The report forecasts that the number of Muslims globally will also grow at twice the rate of non-Muslims over the same period, but the rapid growth will level off.
Part of the reason for this sluggish growth, according to the report, is greater access for Muslim women in education and jobs, migration to cities and improved living standards. The birth-rate in Muslim-majority countries will come to more closely resemble the pattern in other nations.
But the PEW Research Centre says that India will continue to have the third-largest Muslim population with its share expected to increase from 14.6 per cent now to 15.9 per cent by 2030 by which time Pakistan will surpass Indonesia as the country with largest Muslim population, and Nigeria will surpass Egypt.
In the United States, the report found about 2.6 million Muslims in 2010, a number projected to rise to 6.2 million in 20 years. At that rate of growth, Muslims would still be a religious minority in 2030, 1.7 per cent of the American population, which is about the equivalent of Jews in the US.
The report could challenge assertions in the political discourse about future demographic domination by Muslims, based on assumptions that they are populating the earth at an exponential rate. India's Muslim population is expected to grow at a slower rate in the next 20 years than it did in the previous two decades.
The report emphasises that fertility rates for all populations in India have been declining in recent years, in part because of increasing use of birth control. However, Muslims in India continue to have more children on average than non-Muslims, mainly because Muslims' use of birth control still falls below the national average.

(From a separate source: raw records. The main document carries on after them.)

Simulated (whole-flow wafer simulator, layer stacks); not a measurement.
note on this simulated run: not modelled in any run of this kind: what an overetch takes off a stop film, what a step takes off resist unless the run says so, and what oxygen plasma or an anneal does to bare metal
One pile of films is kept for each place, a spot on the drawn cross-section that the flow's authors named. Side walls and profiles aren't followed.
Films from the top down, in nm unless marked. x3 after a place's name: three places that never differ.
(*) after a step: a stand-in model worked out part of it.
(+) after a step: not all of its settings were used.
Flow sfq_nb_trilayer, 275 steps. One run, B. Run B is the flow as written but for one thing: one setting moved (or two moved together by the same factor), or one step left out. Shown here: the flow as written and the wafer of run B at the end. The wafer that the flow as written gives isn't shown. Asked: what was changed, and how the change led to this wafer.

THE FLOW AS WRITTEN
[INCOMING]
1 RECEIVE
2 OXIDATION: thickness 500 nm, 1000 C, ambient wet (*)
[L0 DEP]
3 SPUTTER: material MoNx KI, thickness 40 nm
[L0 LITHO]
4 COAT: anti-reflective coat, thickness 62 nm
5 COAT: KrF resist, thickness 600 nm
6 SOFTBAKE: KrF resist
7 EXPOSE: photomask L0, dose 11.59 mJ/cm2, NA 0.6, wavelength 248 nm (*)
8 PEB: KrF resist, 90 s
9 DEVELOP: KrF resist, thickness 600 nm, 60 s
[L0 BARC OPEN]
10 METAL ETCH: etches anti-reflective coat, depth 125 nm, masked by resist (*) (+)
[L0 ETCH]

Muslims in India are poorer and less educated than other religious groups. These characteristics are often associated with higher fertility rates. Besides, the literacy rate among Muslim women (50.1 per cent) is lower than the rate among other women in India, including Hindus (53.2 per cent) and Christians (76.2 per cent).
In 2005-2006, for example, 45.7 per cent of Muslim couples used some form of birth control, compared with 56.3 per cent of couples in the general population, according to an analysis of the National Family Health Survey.
According to the 2001 census, a large concentration of Muslims lives in two of the largest and poorest states, Uttar Pradesh and Bihar; 35.6 per cent of all the Muslims in India live in these two states.
An additional 14.6 per cent of the country's Muslims live in West Bengal, which adjoins Bihar and borders Bangladesh. The remainder of the country's Muslim population is scattered in more than 20 other states.
Although Muslims constitute a small minority in most Indian states, they make up roughly a third of the population in Assam (30.9 per cent) and about a quarter of the population in both West Bengal, where some increase in the Muslim population is attributed to illegal immigration from Bangaldesh, and Kerala.
Muslims constitute a majority of the population in the northernmost state of Jammu and Kashmir, where they make up 67 per cent of the population.